Monday, 7 September 2015

On writing women.

I write fantasy because I love fantasy.

I like literary fiction but I don't write it.

One reason is that I'm not sure I'm equal to the task of putting characters convincingly into modern life. They say that writers are great observers of people, and that's how they bring you the world through the eyes of a young girl, a teenage boy, a twenty-something socialite and professional working woman in an advertising agency in London, a fifty-something council-worker in a failing marriage in Birmingham, etc etc. How do young women in offices chat to each other? What conversations do old men in nursing homes share? It has to feel authentic because these are things many readers may have experience of, or at least an impression/opinion on.


I'm more of a great imaginer of people than a great observer. That makes me better suited to fantasy where the opportunities for a reader to think 'that's not right' are fewer and further between. I feel I can portray people and I can project them into unconventional settings in ways in which the reader is prepared to accept.

Which brings me to the latest book I've written. Red Sister. It's the first book I've written from a female point-of-view. If you discount Katherine's journal entries in King of Thorns and Chella's brief chapters in Emperor of Thorns, then it's the first female point-of-view character I've written. By which I mean (for the non-writer) a character whose eyes we view the world through, not merely a female character seen in a book.


Red Sister is a story delivered entirely (99%) through the eyes of a girl, and much of her time is spent at a convent surrounded, naturally enough, by other novices and nuns.

I normally only have one beta reader, but for Red Sister I've asked several people to read it. Most of them happened to be women. I'd asked them for feedback about whether they enjoyed the book - what worked, what didn't. But today (for the purposes of this blog) I asked those readers whether they thought the scenes with the main character and her friends were convincingly written?

They said, yes.

So then I asked - because I had made no conscious effort to make the characters female - whether it was the writing or the setting that had made that portrayal successful? I asked, if I changed every she to a he, every convent to monastery, every abbess to abbot ... would it now ring false? Would my boy characters now seem 'girly'?

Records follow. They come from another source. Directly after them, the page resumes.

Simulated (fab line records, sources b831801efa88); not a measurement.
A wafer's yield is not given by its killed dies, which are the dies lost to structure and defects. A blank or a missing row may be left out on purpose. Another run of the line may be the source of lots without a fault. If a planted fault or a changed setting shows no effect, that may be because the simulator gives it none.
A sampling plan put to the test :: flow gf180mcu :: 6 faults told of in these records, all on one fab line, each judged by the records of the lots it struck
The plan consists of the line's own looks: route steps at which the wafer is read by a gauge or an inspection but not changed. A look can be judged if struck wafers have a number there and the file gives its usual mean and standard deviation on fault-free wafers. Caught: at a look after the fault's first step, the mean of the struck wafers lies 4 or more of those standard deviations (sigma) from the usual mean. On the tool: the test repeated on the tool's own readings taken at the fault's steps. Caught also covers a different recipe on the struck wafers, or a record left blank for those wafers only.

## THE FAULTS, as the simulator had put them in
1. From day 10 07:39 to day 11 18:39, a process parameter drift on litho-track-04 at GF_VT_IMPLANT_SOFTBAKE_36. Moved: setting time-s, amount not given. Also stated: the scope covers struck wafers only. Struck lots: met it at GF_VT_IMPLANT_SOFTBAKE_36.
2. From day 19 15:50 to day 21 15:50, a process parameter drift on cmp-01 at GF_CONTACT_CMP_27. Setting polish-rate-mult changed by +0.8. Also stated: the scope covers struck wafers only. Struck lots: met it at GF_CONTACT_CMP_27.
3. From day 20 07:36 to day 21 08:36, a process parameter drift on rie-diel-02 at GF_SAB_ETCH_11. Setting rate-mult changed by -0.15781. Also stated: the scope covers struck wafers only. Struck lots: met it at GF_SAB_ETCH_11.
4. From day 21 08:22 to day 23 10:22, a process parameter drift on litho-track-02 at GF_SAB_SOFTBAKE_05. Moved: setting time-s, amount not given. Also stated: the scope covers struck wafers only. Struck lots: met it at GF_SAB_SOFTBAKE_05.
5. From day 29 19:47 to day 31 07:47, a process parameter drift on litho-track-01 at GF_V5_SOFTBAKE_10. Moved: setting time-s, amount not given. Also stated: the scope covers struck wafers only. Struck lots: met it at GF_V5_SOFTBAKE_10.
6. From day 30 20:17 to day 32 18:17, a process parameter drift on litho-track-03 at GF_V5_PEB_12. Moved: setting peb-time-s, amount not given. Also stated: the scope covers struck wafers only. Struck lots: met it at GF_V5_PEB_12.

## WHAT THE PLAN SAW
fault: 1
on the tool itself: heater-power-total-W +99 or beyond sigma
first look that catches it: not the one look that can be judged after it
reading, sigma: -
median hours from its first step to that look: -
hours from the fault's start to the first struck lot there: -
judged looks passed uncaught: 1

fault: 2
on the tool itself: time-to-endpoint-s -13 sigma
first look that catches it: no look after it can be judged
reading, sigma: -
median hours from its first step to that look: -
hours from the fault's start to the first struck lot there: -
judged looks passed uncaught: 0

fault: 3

There was some talk about girls and women being 'more about relationships' and 'interpreting more levels in a conversation' but at the end of the answer was 'no' - if I swapped everything around my convincing girls would be convincing boys.


And that fits with how I wrote the characters. I don't know if there are fundamental gender differences or how to portray them if there are. So I tried to write convincing people - put them in a setting, and had them react appropriately to it and the situations arising. I basically ignored gender and wrote people.

One of the beta readers answering my queries mentioned Robert Jordan - who I have not read - and said she thought he wrote women poorly (though in good books presumably as she seemed to have read a lot of them). She felt he was always conscious when writing women that he was writing women and dug into his collection of "female traits" to let us know what we were dealing with. She noted that his simpering young novice and centuries old powerful witch were essentially the same, both the stereotypical female portrayal of a previous generation - over emotional, weeping over imagined slights. I wondered if I might have a similar problem but in the opposite direction - that my young novice and seasoned woman in authority might both be the no-nonsense unflappable confident type we expect the latter to be. She thought I did manage to differentiate though.



It's not (I hope) that I'm writing women as 'men with breasts' - more that I'm writing characters / people, and both genders can be thought of as 'people with [add gender specific organ]'. 


In any event. The TL:DR version is - I don't know how to write women, so I write people instead. The person's role and situation may depend on their gender (depending on the society they're in) but the person themself is just a human and that's all I try to depict.


Related post of mine from over a year ago: Men without tits.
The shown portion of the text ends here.